Ever heard of Pat Rollins?
Well, they have in Northern Ireland, Scotland, Britain and throughout the world of professional golf after Rollins famously rushed European golfer Rory McIlroy to the final round of the Ryder Cup on Sunday at Medinah Country Club.
Stories about Rory's ride to the Ryder via Rollins' unmarked squad car show up in Spanish and Vietnamese and in publications from Canada and Pakistan to McIlroy's native Ireland.
Rollins' driving is credited with helping McIlroy arrive at the course on time after the golfer reportedly believed his match was to tee off an hour later than its actual 11:25 a.m. start time. The ride from Rollins helped the 23-year-old golfer avoid disqualification or forfeiting the first hole against U.S. team member Keegan Bradley, and the Europeans went on to win the Ryder Cup in stunning comeback fashion.
So who is he, this Pat Rollins?
Rollins is deputy chief of the Lombard Police Department, and he's been swamped this week with about 70 phone calls from local, national and international media outlets all wanting to hear the story of his high-stakes Sunday drive.
"A lot of newspapers around where Rory grew up have called, as well as media from the Golf Channel to CNN International," Rollins said Wednesday, as the flurry of interest continued.
Rollins said he was on duty Sunday, splitting his time between the Westin Lombard Yorktown Center hotel, where several dignitaries and golfers like McIlroy were staying, and the area around the course on Medinah Road between Lake Street and Irving Park Road.
He returned to the hotel after assisting with a motorcade bringing former President George W. Bush and former First Lady Laura Bush to Medinah. There, Lombard Lt. Ron Newton told Rollins no one had seen McIlroy leave yet, although it was just more than a half-hour before his tee time.
"We knew if he was still there, it was going to be a time crunch," Rollins said.
Rollins was planning on heading back to the course for a meeting of Ryder Cup unified command personnel, so once the golfer made it to the hotel lobby, Rollins hit the gas and got McIlroy to the tournament on time. He said light traffic on I-355 helped the 12-mile drive move quickly, and he radioed ahead to the traffic command post, asking for assistance bringing in a VIP.

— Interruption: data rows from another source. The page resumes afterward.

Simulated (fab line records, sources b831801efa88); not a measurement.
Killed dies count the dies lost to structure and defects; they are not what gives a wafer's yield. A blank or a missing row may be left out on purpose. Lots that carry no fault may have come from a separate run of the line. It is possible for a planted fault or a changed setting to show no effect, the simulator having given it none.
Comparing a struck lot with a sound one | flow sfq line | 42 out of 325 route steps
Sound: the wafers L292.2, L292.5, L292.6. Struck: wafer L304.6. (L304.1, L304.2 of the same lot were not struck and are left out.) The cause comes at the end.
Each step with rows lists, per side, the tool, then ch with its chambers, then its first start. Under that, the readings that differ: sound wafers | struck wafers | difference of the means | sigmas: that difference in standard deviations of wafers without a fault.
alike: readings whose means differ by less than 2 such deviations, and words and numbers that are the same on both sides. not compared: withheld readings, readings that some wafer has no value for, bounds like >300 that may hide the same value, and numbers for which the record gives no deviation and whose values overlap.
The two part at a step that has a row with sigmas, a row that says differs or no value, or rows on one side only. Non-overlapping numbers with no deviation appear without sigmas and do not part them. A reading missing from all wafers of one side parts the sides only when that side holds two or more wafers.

"At a couple junctions, I had to use my siren," Rollins said, adding it is common for police to "use lights and at times, sirens, to escort VIPs, dignitaries or the president."
Since Rollins acted while on duty Sunday, there was no cost to the village of Lombard other than for gas. Village Manager David Hulseberg said he supports Rollins' decision to rush McIlroy to the course because of Lombard's responsibility to help the international event run smoothly.
He also said he hopes the village actually can make some money from Rollins' now well-known ride.
The navy blue unmarked squad car Rollins used to drive McIlroy to Medinah in 20 minutes or less actually is scheduled to be replaced, Hulseberg and Rollins said, and it now will be sold in a very public way. The village plans to list the car for sale on an online auction site such as ebay.com, pending village board approval at the Oct. 18 meeting.
"Since it's drawing so much attention," Hulseberg said, "we figure we have nothing to lose by putting it out there for any European or anyone who would like to buy the car and do whatever they would like with it."